Gas tax considered to fix Santa Fe roads

gas, gas station

SANTA FE (KRQE) – Some drivers in a busy New Mexico city could pay more at the pump.

Santa Fe City Council will hold a special meeting on Wednesday at 6:30 p.m. during which councilors are expected to vote on a resolution that would make it possible for voters to decide on a gas tax of two cents a gallon.

Money from the tax would be used to help bridge the gap in funding to fix up Santa Fe’s roads.

“I know our cars have had some damage over the past couple years of tires or rims being bent from potholes,” Greg Hawkins said.

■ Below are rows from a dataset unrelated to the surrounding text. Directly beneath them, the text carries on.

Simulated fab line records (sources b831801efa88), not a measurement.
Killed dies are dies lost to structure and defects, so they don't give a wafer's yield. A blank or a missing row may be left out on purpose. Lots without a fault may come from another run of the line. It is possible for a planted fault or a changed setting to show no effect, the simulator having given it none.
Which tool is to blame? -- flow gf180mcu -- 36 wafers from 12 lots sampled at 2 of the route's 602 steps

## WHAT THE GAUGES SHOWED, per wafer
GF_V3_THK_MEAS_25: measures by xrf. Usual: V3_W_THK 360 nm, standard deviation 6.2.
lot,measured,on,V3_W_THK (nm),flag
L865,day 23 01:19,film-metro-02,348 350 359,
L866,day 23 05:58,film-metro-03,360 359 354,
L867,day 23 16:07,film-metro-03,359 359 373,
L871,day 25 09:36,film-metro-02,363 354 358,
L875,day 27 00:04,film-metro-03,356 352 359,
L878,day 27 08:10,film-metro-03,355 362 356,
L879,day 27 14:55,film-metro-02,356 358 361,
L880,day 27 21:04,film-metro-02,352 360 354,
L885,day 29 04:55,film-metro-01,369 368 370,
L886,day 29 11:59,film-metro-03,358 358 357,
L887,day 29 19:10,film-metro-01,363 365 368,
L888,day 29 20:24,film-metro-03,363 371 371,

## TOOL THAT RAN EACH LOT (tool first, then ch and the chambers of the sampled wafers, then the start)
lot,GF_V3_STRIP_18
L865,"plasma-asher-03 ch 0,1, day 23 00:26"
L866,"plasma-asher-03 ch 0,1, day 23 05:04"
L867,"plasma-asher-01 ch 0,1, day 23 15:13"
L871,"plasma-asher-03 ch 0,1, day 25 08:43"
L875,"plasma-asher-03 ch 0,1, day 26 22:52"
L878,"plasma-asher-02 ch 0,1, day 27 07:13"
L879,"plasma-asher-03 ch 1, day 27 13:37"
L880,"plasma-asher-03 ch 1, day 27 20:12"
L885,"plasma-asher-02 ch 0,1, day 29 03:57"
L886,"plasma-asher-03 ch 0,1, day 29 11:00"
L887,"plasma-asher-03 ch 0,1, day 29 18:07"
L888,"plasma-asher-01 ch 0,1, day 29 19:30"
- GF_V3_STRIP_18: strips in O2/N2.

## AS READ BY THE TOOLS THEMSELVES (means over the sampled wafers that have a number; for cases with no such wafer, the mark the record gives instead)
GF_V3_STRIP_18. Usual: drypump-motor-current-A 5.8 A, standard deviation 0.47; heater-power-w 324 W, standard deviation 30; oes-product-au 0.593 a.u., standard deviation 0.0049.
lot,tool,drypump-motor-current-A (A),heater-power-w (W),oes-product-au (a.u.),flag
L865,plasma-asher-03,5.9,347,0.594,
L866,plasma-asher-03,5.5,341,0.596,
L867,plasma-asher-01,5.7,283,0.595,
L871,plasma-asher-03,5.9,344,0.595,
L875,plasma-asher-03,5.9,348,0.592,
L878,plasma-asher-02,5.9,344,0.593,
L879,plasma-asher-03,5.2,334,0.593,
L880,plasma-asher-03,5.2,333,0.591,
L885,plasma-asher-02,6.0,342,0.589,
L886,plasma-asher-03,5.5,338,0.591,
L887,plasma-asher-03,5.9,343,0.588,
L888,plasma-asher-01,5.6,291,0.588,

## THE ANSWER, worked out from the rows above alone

“Yeah, definitely, especially around winter. It gets pretty potholey,” Shelley Longmire said.

The city estimates street and sidewalk improvements will cost about $237 million. That is money that city councilors say Santa Fe doesn’t have right now.

“Our streets, sidewalks and bridges are crumbling,” said City Councilor Joseph Maestas.

To address that, Councilors Maestas and Peter Ives are sponsoring an ordinance to allow voters to decide on a gas tax of two cents a gallon.

“You put gas in your car, you drive on the street. It’s that constant driving by tens of thousands of vehicles that causes the deterioration,” said Councilor Ives.

A city report shows a tax of two cents a gallon on gas would add up to about $950,000 a year.

“That is the only option we have to really start addressing our incredible funding gap,” Councilor Maestas said.

At least that’s what city councilors will discuss at Wednesday’s meeting. It will begin with a public hearing for feedback from the community before councilors are expected to vote.

If it passes, the gas tax question could be on the ballot on March 1 for Santa Fe voters.

“I think it’s okay,” said George Gurule, a driver in Santa Fe.

“I think we already pay enough as it is,” said Rachael Baca.

Santa Fe Mayor Javier Gonzales released the following statement on the issue:

Taxes that hurt working people the most are not the way Santa Fe should be approaching this problem. Who are we as a community if we resort to solutions that disproportionately impact workers? That’s not leadership.

Until we get our house in order, and have considered every possibility for running more efficiently and setting our priorities in line with the people, I cannot in good conscience support any tax. And even if we are eventually forced to consider new sources of revenue as a last resort to solve this deficit, we can’t do it with regressive taxes.